Does writing the code in Dataframe API format rather than Spark.sql queries have any significance advantage ?
Would like to know whether Catalyst optimizer would be working on spark.sql queries also or not .
Does writing the code in Dataframe API format rather than Spark.sql queries have any significance advantage ?
Would like to know whether Catalyst optimizer would be working on spark.sql queries also or not .
Whether you write the code using DataFrame API or Spark Sql API , there is no significant difference in terms of performance because both the dataframe api and spark sql api are abstractions on top of RDD (Resilient Distributed Dataset).
Catalyst Optimizer optimizes structural queries – expressed in SQL, or via the DataFrame/Dataset APIs – which can reduce the runtime of programs and save costs.
To answer your question Catalyst Optimizer works on both Spark sql as well as Dataframe/Dataset Apis.
If you want to have a more detail understanding of the internal and how it works you can check out this article which explains it in detail.

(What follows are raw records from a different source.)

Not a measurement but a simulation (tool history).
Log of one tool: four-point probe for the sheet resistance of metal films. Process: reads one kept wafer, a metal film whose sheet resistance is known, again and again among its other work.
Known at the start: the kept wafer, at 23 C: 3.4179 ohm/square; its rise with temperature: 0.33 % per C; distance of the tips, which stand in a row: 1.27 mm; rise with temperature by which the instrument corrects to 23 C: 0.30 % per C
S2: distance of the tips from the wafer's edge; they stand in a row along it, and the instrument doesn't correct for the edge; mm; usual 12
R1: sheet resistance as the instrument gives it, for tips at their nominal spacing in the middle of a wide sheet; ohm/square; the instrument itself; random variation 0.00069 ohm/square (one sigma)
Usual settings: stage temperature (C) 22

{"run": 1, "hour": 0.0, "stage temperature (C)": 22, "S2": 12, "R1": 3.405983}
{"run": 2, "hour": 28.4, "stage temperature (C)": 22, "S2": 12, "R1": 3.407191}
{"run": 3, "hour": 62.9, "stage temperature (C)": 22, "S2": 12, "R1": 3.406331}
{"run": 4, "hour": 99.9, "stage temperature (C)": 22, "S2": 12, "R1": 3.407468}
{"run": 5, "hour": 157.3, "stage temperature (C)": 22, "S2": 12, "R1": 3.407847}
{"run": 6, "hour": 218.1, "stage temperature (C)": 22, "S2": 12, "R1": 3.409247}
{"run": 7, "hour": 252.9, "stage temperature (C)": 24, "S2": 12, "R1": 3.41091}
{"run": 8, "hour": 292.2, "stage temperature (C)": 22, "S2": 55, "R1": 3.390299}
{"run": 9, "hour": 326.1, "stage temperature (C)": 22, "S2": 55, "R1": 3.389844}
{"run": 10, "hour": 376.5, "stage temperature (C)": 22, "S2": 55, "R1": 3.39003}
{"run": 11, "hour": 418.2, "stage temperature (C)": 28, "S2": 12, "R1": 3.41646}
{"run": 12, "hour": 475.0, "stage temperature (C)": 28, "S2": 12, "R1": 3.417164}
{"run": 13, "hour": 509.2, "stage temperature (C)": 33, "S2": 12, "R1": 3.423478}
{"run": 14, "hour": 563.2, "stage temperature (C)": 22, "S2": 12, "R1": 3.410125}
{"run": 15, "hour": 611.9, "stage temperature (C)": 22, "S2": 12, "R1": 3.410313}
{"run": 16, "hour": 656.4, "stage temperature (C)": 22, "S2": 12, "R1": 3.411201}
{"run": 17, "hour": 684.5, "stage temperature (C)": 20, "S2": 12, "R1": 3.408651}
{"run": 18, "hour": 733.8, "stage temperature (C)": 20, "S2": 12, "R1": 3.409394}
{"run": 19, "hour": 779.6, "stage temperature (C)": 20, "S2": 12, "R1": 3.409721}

https://unraveldata.com/resources/catalyst-analyst-a-deep-dive-into-sparks-optimizer/
your dataframe transformations and spark sql querie will be translated to execution plan anyway and Catalyst will optimize it.
The main advantage of dataframe api is that you can use dataframe optimize fonction, for example :
cache()
, in general you will have more control of the execution plan.I feel like it easier to test your code also, people tend to write 1 huge query ...